I spent some of last week hanging out at Zoe’s place. These were the results.
In which I celebrate K’s birthday by decking him out in pistachio and germolene.
A gentle country stroll, with carnivorous intent.
A predictable reversion to type. (And to think that I originally saw this guest-blogging gig as a chance to stop banging on about pop music the whole time. Ah well, at least I lasted for two whole posts.)
Dancing horses, Japanese horror, and the return of Beefheart’s boys. (I shall be returning to the dancing horses in the near-ish future.)
Troubled Twat, or My Boyfriend Is A Diva.
(posted by Mike)
It was my boyfriend K’s birthday yesterday. (If you can still legitimately call a grown man of 46 your “boyfriend”.) He’s not an easy person to shop for, being possessed of a very exacting set of aesthetic standards that few could ever hope to grasp – including a pronounced and unfathomable fondness for beige.

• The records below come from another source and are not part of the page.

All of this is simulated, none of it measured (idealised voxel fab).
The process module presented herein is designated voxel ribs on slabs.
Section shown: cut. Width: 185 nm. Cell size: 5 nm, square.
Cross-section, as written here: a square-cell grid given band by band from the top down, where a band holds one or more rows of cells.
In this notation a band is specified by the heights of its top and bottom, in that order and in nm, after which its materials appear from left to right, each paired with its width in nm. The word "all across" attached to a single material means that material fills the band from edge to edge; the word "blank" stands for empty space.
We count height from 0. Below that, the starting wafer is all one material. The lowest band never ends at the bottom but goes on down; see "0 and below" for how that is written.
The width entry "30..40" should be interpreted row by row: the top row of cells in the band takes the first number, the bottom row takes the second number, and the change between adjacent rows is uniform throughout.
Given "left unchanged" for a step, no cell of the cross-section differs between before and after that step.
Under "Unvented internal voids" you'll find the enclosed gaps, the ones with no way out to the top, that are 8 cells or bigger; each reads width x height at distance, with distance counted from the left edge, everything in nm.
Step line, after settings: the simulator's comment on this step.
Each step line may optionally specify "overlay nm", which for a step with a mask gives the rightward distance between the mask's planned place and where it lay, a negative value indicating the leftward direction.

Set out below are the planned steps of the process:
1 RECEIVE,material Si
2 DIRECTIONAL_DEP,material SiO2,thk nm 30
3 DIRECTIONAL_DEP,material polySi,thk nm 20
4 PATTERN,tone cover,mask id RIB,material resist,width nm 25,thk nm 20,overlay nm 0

Not wishing to pander, I gave him a nice striped shirt from Paul Smith, in arresting shades of pistachio and germolene. Design features include a satin-effect finish on the pistachio, and a vividly contrasting “secret” floral pattern, tucked away on the reverse side of the double cuffs.
He was thrilled.
“But the best present of all”, I explained, as K examined the garment – stroking the yoke, fingering the placket – “is agreeing to go out with you tonight, instead of insisting we stay in to meet the new housemates on Big Brother 6. I hope you appreciate what a sacrifice this is.”
Give and take. It’s the secret of every successful relationship.
“I’m going to be guest blogging on a site called My Boyfriend Is A Twat”, I announced, as we prepared ourselves for the evening. “Whatever do you suppose I shall write about?”
He flicked me a nervous glance.
“Look, what I need is for you to behave like an absolute arse for the next few days. You know – source material. If you could see your way clear to getting steaming pissed tonight, that should give me a few column inches for starters.”
“I’ll see what I can do, Mike.”
He’s a sweet man.
For the purposes of this little exercise, we’ve been considering re-branding options. I thought of going for My Partner Is A Prat, because “partner” is so much more grown-up.
K favours My Boyfriend Is A Saint, but we’ll have none of that. He can write his own blog, if that’s the way he feels.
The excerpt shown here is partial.